The library contains the following three central types:

Tenant

Simple POJO that represents a single data domain. (See the glossary about what a Tenant is.)

QueryMapper

The central component provided by the smartQuery library is the QueryMapper. It provides query mappings with the mapQuery method.

QueryMapping mapQuery(String input)

This method returns a query mapping, with the original user query, a mapped query and an optional redirect URL. A QueryMapping has some convenient methods to handle redirects and queries accordingly - please refer to the Javadoc.

QueryMapperManager

This class is responsible for initializing and managing the QueryMappers for the required Tenants. It needs to be instantiated with the provided API key 3. It’s important to use a single QueryMapperManager object since it will internally spawn and manage several threads to update the QueryMapper instances asynchronously, and retain a reference to it. If no longer needed, the close method should be called to stop the internal update threads.
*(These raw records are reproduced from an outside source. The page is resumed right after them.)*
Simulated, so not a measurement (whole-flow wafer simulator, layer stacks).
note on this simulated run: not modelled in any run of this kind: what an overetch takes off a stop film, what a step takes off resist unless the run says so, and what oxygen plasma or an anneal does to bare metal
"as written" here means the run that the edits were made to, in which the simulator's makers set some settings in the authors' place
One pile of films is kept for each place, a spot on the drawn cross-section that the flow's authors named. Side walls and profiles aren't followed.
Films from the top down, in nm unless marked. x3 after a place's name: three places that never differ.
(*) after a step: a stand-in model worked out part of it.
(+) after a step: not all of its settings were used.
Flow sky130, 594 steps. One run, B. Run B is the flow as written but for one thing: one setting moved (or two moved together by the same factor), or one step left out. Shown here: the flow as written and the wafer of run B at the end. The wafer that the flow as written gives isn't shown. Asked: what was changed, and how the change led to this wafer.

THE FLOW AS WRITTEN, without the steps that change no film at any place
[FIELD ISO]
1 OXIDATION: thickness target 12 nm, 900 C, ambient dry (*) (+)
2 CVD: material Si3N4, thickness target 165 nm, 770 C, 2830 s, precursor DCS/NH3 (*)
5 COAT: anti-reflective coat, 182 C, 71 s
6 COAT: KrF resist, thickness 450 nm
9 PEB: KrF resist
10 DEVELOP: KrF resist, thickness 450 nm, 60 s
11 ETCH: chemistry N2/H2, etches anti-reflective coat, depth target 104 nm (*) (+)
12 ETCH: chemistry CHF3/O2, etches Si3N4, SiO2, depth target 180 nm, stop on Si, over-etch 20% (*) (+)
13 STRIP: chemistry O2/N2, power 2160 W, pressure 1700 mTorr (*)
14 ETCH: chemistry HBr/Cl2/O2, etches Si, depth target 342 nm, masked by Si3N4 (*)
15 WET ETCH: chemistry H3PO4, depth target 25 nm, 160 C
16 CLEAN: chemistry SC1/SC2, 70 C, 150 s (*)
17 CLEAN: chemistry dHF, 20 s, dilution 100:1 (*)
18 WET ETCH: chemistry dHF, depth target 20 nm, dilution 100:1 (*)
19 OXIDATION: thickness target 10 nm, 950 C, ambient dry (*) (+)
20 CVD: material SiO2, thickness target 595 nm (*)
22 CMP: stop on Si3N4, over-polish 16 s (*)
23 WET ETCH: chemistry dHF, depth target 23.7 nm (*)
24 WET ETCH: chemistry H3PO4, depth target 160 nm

QueryMapper getQueryMapper(Tenant t)

The getQueryMapper method will always return the same instance of QueryMapper for the same given Tenant. As a result, it’s not necessary to keep a reference to the QueryMapper. However, keeping a reference to a QueryMapper instance isn’t a problem since each QueryMapper will be updated in the background.

A non-existing tenant won’t cause an error but simply return a QueryMapper which always returns null.

QueryMapping

The object returned by the QueryMapper contains all information to change the search result. The main focus is to change the natural query that is processed by the search engine. That’s the so-called ‘masterQuery’. In case there is not master query, the original user query should be used for search. To avoid null-checks, the ‘getSearchQuery’ method can be used, as it does that internally and will always return the correct one.

However there are also optional properties in the response that should influence the search process:

  • redirect: URL to a landing page. If given, the search process can be stopped and the user can be redirected to the according URL.

  • potentialCorrections: An optional array of 1 or 2 queries that could be a correction to the given query. They are given in case no reliable masterQuery could be found and should be shown to the user as possible alternative queries. More information in the best practices story about potential corrections

  • relatedQueries: An optional list of queries that are related to the user input. They can be used as inspiring queries next to the search result.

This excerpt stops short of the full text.